I do on-call for IT. We get a flat on-call rate, split between the team covering the rota. I think it's £12500 a year currently, split between 4 of us, and you get paid a 12th of your share each month. We are expected to respond within 15 minutes and if required, be on-site within 30 minutes. (There's more than one site, and we all live at least 40 minutes away from our closest because we all live close to the day office.
Most calls can be dealt with remotely, so this hasn't been an issue to date.)
We are expected to remain sober. We can travel if we can still be contactable and have access to log on remotely, so I can run the usual weekend errands, and I've been to a friend's party in the next town (I did have to log on during that one.) But I can't go and see my sister two hours away.
If we do more than half an hour of actual work, we can claim TOIL or overtime, but there's a preference for us to take time rather than money.
Our colleagues in the Netherlands (and how it worked in a previous job) was that you get a rate for each shift on call (overnight, or weekend/bank holiday day.) You got a payment for each call (around £5), and then they can claim for actual time worked. I prefer that way.
So for us, we are paid to be on-call, which compensates for our lives being restricted during an on-call week, and we get paid for actual work. There are occasionally bad shifts with a major outage, but hardware is much more resilient these days, and it's not like it was when I first started, and you could get several calls a night, and several bad shifts in a row.
I would definitely be complaining if I didn't feel I was fairly compensated for it, but currently, (shouldn't say this while I'm actually on-call,) we have it pretty easy these days. Obviously a completely different industry and type of duty, and therefore of limited use.

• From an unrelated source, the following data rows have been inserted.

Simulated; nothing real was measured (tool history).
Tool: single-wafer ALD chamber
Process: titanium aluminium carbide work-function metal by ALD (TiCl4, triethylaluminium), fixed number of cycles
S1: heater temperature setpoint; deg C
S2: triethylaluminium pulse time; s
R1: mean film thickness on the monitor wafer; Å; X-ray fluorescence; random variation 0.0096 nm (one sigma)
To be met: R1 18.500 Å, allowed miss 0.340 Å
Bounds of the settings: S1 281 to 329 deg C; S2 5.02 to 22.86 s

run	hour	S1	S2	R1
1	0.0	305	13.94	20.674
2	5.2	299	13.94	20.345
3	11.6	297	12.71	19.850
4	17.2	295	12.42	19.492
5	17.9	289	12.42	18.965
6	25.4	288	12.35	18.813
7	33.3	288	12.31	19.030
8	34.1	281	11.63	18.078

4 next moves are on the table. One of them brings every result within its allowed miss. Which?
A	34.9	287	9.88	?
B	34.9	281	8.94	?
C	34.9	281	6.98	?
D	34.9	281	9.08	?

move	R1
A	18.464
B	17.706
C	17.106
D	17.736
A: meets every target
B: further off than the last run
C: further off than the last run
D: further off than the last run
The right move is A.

I agree that you are actually working and should be compensated. Also, as well as minimum wage, you should be allowed recovery time - we are allowed to go in late if we have a busy on-call shift. I think the working time directive says you should have 11 hours between shifts, but there could be some other wording to cover on-call, haven't read it in a while. If it's really that busy, it would make more sense to me to have someone cover it as an actual shift, but then they would have to pay an actual wage, not on-call rate.
If you're in a union, you should ask them.